There is no better form of literary one-upmanship than a well-written acknowledgments page. Well, other than holding down the top spot on the New York Times best-seller list, of course. Having your very own fatwa is also hard to beat. (“Oh, I’m fine, other than the fact that I had to go into hiding because my book provoked the wrath of millions of people. . . . What’s up with your career?”) Oh, and buying a Scottish castle with the royalties from your book sales is pretty good, too.
But, other than having a number-one best-seller, having your own security detail, or living in a castle, your book’s acknowledgments page is really the best way to make other writers apoplectic with envy. And the beauty of this approach is that nobody can accuse you of being a pompous jerk because you’re hiding your pomposity in the guise of thanking people. In honor of our Spotlight on First Novels, now live on Booklist Online, and as a service to first and aspiring novelists, I present a crash course in writing an acknowledgements page that allows you to wear the guise of a humble and gracious scribe while, in reality, letting every writer who is less successful know exactly how much more successful you are. Read on and learn whom to thank—and how to thank them.

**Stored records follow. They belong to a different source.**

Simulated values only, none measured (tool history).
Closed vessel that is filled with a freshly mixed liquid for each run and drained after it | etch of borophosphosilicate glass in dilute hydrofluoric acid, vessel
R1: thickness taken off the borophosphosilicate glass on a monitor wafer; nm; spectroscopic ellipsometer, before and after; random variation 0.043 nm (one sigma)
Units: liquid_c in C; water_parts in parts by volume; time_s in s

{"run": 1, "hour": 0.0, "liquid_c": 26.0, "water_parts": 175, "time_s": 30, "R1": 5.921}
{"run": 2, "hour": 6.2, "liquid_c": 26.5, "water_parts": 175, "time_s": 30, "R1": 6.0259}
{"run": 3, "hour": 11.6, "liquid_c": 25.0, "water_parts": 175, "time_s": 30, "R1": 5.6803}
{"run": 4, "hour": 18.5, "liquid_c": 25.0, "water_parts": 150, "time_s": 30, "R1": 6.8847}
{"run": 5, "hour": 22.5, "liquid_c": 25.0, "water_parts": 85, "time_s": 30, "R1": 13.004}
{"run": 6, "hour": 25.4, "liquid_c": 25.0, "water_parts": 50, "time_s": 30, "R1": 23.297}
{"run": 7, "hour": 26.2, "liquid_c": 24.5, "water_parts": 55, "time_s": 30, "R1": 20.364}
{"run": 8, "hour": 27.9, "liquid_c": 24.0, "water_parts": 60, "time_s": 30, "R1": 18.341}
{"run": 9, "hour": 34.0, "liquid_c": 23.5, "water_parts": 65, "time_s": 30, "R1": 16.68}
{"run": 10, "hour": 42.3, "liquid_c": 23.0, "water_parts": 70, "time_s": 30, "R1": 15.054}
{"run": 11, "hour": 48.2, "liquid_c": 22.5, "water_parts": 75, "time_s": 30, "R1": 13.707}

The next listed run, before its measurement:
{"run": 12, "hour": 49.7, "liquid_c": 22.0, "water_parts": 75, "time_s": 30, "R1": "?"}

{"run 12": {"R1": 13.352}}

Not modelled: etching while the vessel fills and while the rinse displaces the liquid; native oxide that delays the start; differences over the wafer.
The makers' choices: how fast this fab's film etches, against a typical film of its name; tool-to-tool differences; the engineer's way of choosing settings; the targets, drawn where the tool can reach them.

“Ideally, your research will be reflected
in your writing—but, just in case it isn’t,
be sure to mention it all here.”
By thanking your long-suffering agent, your wise editor, your energetic publicity and marketing teams, your persistent film-rights agent, your tireless foreign-rights office, and the versatile actor who voiced your audiobook—your “team”—you are instantly placing yourself in the tiny club of authors who actually have a team. Most writers do not have a team. Even many published authors would settle for “someone who answers the phone.” (Note: you may also thank “the gang.”)
Your Research Crew
By thanking the patrolmen, detectives, lawyers, forensic anthropologists, NASCAR drivers, river guides, Civil War reenactors, or circus clowns who helped you with your research, you are letting people know that you did research. The more esoteric the job title, the more interesting and dangerous your research will sound. And the more people you thank, the more research we can infer. If you are worried that people won’t get the point, be sure to thank one person in particular, for “Answering my frantic calls at 2 a.m. when I needed to know such-and-such” or, better, “Replying to 50,000 e-mails, no matter how boring and detailed they were.” Ideally, your research will be reflected in your writing—but, just in case it isn’t, be sure to mention it all here.
Your Illustrious Peers
It’s very important to thank a lot of famous writers. This tells us, and them, that you are on their level and allows starry-eyed readers to imagine that you spend a lot of time drinking cocktails together and exchanging bons mots. To encourage the impression of chumminess, even if it is likely false, use only first names. To that end, only thank authors whose first names allow us to guess who they are (Cormac, China, Zadie). There’s really no need to thank John, David, and Mary. They could be anybody. (Well, Jonathan does have a tantalizing ambiguity.)
Another tack you can take is to use a famous author’s familiar name. Anybody with Google knows that Elmore Leonard goes by “Dutch,” but telling “Jo” you appreciate her advice on your children’s book will suggest that you’re no ordinary Muggle. What makes this approach awkward is that, for some particularly obscure familiar names, you may need to use the last name for context (Patsy Cornwell, Tobin Anderson), which, ironically, makes you seem less intimate with the person you’re nickname-dropping.
Thank one dead, obscure writer, being sure to mention that their out-of-print book (“an unheralded masterwork”) was wholly responsible for your decision to become a writer.
Your Watering Hole
You know, the one where you drink with Cormac, China, or Zadie? Thank the bartender by name and reference an in-joke so we know you’re a regular. If your usual drink reflects either your sophistication or your spirit of adventure, here is the place to mention it. Even if you prefer Bud Light, you may prefer to mention your appreciation for a Negroni, a Sidecar, or a Moscow Mule.
You Are a World Traveler!
As a famous and successful author, the world is your oyster. But name-dropping, London, Paris, or Berlin is just so tacky. (Well, you might get away with Berlin.) Better to thank the proprietor of your special writing getaway, the place you go when it’s just four weeks to deadline, where you write around the clock in sheltered anonymity. It doesn’t matter whether this is a pensione in Venice or a cabin in Appalachia. The point is that most writers are just desperate for an hour away from their damn kids; your ability to leave town at will will have them drooling with envy.
Your Book Awards
Don’t mention these. That’s just tacky. And, besides, you have someone on your team whose whole job is to put foil award seals on the dust jackets of your books. You would probably thank that person if only you could remember their name.
You might as well thank these people, if only to avoid discomfort at holiday get-togethers. But, unless your brother is the lead singer of a famous band, your father is a famous painter, or your mother’s mysterious disappearance has haunted you since childhood, keep it brief.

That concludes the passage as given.